So does this mean the news business will simply die out? That’s unlikely. But according to a number of Wharton faculty who have followed the subject, someone will have to come up with a new business model that pays for the sometimes costly work of gathering news while also squeezing a profit out of a readership whose options include the entire world wide web.

The paradox of the great newspaper crack-up of 2008 is that the nation’s appetite for information remains ravenous. Millions more people consume free online reports from The New York Times‘ global news bureaus than ever paid to do so back when the firm’s finances were riding high. Indeed, that very phenomenon has added to the challenges facing smaller metropolitan papers, whose monopoly status once obliged readers to either settle for the attenuated version of the world offered by their local daily, or seek out expensive out-of-town papers.

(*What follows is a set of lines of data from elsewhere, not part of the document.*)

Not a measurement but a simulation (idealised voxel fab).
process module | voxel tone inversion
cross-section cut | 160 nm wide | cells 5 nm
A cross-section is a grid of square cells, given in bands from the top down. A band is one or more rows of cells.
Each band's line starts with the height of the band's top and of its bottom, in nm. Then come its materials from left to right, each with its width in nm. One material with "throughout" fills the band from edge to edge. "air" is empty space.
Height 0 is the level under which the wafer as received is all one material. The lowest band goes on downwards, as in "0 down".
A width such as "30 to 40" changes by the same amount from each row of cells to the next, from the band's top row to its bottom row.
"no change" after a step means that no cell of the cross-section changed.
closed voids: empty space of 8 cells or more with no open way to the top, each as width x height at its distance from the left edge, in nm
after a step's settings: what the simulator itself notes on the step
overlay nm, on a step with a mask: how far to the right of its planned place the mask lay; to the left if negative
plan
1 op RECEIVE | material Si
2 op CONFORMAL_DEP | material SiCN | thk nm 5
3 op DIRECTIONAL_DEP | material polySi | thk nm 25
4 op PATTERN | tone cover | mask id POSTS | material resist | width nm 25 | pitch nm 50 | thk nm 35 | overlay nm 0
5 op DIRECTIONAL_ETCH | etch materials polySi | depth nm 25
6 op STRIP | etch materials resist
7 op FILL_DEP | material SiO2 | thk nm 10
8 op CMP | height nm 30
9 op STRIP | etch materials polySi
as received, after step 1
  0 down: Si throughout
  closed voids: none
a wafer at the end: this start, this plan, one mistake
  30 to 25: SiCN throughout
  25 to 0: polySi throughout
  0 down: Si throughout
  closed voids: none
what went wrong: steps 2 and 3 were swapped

Of course, the web doesn’t simply pit one media firm against another. A number of major stories in the past few years — from November’s Mumbai terror attacks, which featured real-time online updates from eyewitnesses, to the 2007 pet food recall, where a few pet-oriented web sites became the most credible sources about what foods were killing dogs and cats — demonstrate that trustworthy, independent sources of key information can quickly elbow established brands aside by winning readers who are as eager as ever to follow the story.

The Internet’s impact is likewise not limited to global stories: It enables neighborhood-level blogs and web sites that offer a degree of detail no traditional newspaper can offer to every corner of a metropolitan area.

Broccoli vs. Red Meat

The problem, from a business point of view, is that few of today’s eager, fickle readers are willing to pay for their online news. So far, consumers have been lucky, getting free of charge the information essentially underwritten by a dwindling number of print subscribers and advertisers. The vertiginous declines of major dailies suggest this won’t always be the case, leaving newspaper firms in the dangerous position of having to cut the staff whose reporting attracted readers in the first place. (Online advertising is growing fast, but per-reader revenue on the web remains far smaller than for print.)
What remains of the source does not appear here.